"A group was captured in Bani Walid consisting of 17 mercenaries. They are technical experts and they include consultative officers," Moussa Ibrahim told Syrian-based Arrai TV.
"Most of them are French, one of them is from an Asian country that has not been identified, two English people and one Qatari," he added.
He said the 17 would be shown on television at a later time, but did not give more details.
It was not immediately possible to verify the claims. The French foreign ministry said it had no information regarding the report.
NATO, French and British officials had on Saturday denied a report by Arrai TV that some NATO troops had been captured by Gaddafi loyalists.
Western special forces are known to have been in Libya and to have liaised with anti-Gaddafi officials during the conflict. Private security firms have also been helping anti-Gaddafi forces, according to Western media reports.
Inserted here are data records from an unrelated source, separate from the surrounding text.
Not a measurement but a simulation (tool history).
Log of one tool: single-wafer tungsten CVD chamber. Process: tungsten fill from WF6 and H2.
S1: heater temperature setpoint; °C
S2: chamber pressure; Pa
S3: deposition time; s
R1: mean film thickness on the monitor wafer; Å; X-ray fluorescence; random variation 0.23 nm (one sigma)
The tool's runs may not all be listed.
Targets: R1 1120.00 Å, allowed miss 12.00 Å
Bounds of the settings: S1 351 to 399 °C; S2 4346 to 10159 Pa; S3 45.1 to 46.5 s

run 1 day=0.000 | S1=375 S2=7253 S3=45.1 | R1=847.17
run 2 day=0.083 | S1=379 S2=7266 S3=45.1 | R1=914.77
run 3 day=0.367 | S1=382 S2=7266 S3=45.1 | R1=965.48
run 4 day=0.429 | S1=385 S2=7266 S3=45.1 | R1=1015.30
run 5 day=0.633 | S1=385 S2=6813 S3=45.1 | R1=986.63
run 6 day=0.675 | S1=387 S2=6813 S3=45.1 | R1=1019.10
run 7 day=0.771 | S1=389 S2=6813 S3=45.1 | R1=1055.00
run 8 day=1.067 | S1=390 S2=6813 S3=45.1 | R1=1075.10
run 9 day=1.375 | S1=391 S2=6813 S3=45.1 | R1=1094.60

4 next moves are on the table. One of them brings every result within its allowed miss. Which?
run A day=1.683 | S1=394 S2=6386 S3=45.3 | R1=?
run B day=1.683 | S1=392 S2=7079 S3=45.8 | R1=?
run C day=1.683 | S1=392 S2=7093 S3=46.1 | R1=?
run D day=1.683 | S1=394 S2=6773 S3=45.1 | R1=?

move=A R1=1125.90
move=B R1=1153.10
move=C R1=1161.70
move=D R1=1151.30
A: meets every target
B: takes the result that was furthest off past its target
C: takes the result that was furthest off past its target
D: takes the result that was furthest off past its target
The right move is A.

Meanwhile, interim government forces have fled in chaos from the town of Bani Walid and pulled back from Sirte after yet more failed attempts to storm Gaddafi's final bastions and take control of the entire country.
Since taking Tripoli last month, National Transitional Council (NTC) fighters have tried several times to storm Bani Walid, 150 km (90 miles) southeast of the capital, only to retreat under heavy fire and in disorder.
NTC fighters said they had planned for tanks and pickup trucks with anti-aircraft guns and rocket launchers to lead Sunday's attack, but foot soldiers had piled in first.
"There is a lack of organisation so far. Infantry men are running in all directions," said Zakaria Tuham, a senior fighter with a Tripoli-based unit.